Last night at (Le) Poisson Rouge, pipa player Min Xiao-Fen and composer Huang Ruo offered a taste of this Thursday’s China Institute presentation, entitled “Traditional Chinese Music in the 21st Century.” Just in case you didn’t make it down to hear Ms. Min perform Mr. Huang’s Written on the Wind, the third in his Drama Theater series, you can still find the piece on Huang’s new Naxos CD To the Four Corners, which offers several of the Drama Theater pieces as well as his First String Quartet.
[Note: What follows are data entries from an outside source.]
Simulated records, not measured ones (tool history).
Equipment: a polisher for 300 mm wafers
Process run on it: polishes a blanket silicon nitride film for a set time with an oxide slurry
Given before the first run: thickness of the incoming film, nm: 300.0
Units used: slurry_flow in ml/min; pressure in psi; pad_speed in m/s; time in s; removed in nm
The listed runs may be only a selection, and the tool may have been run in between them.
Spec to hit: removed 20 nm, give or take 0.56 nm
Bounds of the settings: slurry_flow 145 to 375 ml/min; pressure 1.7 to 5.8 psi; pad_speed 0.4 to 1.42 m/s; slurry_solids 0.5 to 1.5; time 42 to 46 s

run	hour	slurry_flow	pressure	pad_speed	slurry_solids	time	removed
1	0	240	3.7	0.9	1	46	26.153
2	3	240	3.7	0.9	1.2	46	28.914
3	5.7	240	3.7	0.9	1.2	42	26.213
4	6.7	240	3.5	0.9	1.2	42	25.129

I’m in Hong Kong at the moment, which is quite far from (Le) Poisson Rouge but quite close to the home office of Naxos Records, and I can say that Min’s recording of Written on the Wind for pipa and voice—conceived both as a pure composition and a multimedia experience—is quite dramatic even without the visuals. The text, incidentally, is not Chinese. Huang, having sat through his share of vocal recitals in the West where he can’t understand the languages, has made it easier for Westerners to approach Chinese music. His piece is filled with all sorts of vocal nuance and textural color—except that the words are in a language of his own creation. For once, neither Chinese nor Western listeners have an advantage.
Thursday’s talk at the China Institute will cover Huang Ruo’s use of traditional sources in orchestral composition (such as Still/Motion, his recent companion piece to “The Butterfly Lovers” Violin Concerto), as well as Min’s rather liberal uses of traditional music. The reigning pipa crossover queen will also be performing with her jazz-tinged Blue Pipa Trio on November 8 at the Museum of Chinese in America, and has a much more traditional solo pipa performance at the Metropolitan Museum of Art on November 19.